Minnesota’s top-ranked women’s hockey team leads the WCHA in scoring with 4.67 goals per game. A big part of that offensive production can be attributed to its success on the power play. The Gophers have scored 27 goals this season in six games and 11 have come with a skater advantage.

The first line of the Gophers’ power play can be intimidating for their opponents. The line features sophomores Natalie Darwitz and Krissy Wendell, junior Kelly Stephens, senior co-captain La Toya Clarke and freshman Lyndsay Wall.

Darwitz leads the conference in power-play goals (five) and power-play points (nine). Wall, Stephens and Wendell are second, third and fourth respectively in power-play points in the WCHA.
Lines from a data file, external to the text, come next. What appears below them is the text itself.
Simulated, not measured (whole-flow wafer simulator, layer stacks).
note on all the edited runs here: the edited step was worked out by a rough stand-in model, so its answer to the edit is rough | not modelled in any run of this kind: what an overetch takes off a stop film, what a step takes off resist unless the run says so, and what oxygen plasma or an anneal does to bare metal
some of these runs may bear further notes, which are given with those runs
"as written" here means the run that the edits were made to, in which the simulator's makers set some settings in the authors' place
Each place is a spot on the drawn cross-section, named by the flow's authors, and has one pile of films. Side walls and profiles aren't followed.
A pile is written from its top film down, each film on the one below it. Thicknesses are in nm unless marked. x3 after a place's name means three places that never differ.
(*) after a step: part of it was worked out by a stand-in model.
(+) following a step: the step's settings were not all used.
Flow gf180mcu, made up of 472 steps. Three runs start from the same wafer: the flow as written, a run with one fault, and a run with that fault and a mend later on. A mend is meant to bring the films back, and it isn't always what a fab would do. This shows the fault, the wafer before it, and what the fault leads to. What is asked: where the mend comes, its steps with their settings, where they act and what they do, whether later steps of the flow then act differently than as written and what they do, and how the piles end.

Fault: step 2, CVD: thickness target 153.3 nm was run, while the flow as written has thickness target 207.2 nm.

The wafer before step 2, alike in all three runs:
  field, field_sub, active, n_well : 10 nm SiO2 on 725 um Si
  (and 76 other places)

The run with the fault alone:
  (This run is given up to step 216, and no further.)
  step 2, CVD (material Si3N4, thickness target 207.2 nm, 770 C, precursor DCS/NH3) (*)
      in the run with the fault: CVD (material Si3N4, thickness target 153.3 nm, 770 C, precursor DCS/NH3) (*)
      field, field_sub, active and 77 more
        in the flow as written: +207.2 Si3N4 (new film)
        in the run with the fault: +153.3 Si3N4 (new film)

But it is not just the impressive numbers that pose problems for the opposition. It’s the experience the line has.

“You put three Olympians (Wall, Darwitz and Wendell), a U.S. National Team player (Stephens) and a Canadian under-22 player on the ice all at one time – chances are some good things are going to happen,” assistant coach Brad Frost said.

The first line has accounted for 10 of the 11 power-play goals Minnesota has scored this year.

The Gophers also lead the WCHA in power-play efficiency with a 36.7 percent conversion rate. Frost said a conversion rate of 25 percent is considered terrific. Minnesota is first in the WCHA with a plus-11 power play net.

The Gophers have excelled on special teams despite practicing about 30 minutes each week on the power play.

But the players know practice makes perfect, and a half hour is not always enough to accomplish everything.

“We’ll finish up sometimes and it’s not how we’d like to finish, so we just stay out there and a get a couple of people to kill for us and just work on some different things,” Clarke said.

Minnesota runs its power play using an umbrella formation, with two players low and three high. Wall is at the point, just inside the blue line. Wendell is positioned on the right wing and Darwitz on the left. Clarke is down low, screening the goalie and Stephens plays backdoor.

In this setup the Gophers can run cycles in the corners to draw the defense and create 2-on-1 situations and overload one side of the goal.

The quarterback for the power play is Wall. Her addition has helped open up the power-play attack for the Gophers.

“She gives us more power from the blue line,” coach Laura Halldorson said. “She can shoot the puck really hard.”

Frost recognizes the influence the freshman has on the power play.

“She’s a great shot, is a good decision-maker and I think she’s one of the main reasons our power play has gotten a little better.”

Wall’s ability to score from the blue line forces opponents to make a decision: Pack the defense low to prevent the Gophers from making backdoor cuts and give-and-go plays, or step up and take away Minnesota’s shooting opportunities.

Frost said Minnesota’s power play is dictated by the defense. When opponents put pressure high, the Gophers can work down low; when the defense pressures low, Minnesota can work up high.

This season, no opponent has been able to shut down the Gophers’ power play. Minnesota has scored at least one power-play goal against all three teams it has played this season.

The umbrella formation allows for a variety of attack angles, confusing opposing defenders.

“There’s a lot of movement and different options with it,” Halldorson said. “It’s really up to the players on the ice to be able to see what they have available to them.”

The keys for the Gophers on the power play are generating shots, crashing the net for rebounds and good decision-making.

“Everybody’s just been working really hard,” Clarke said. “The decision-making on the power play is just phenomenal.”

With a more competitive conference this season, special teams efficiency is a vital part of every game.

“We’ve evolved now into a league where really every game is going to be close,” Halldorson said. “When that’s the case, many times a game can be decided by special teams. It’s a really important part of every team’s play because you could win or lose based on how well you’re operating or how well you’re killing penalties.”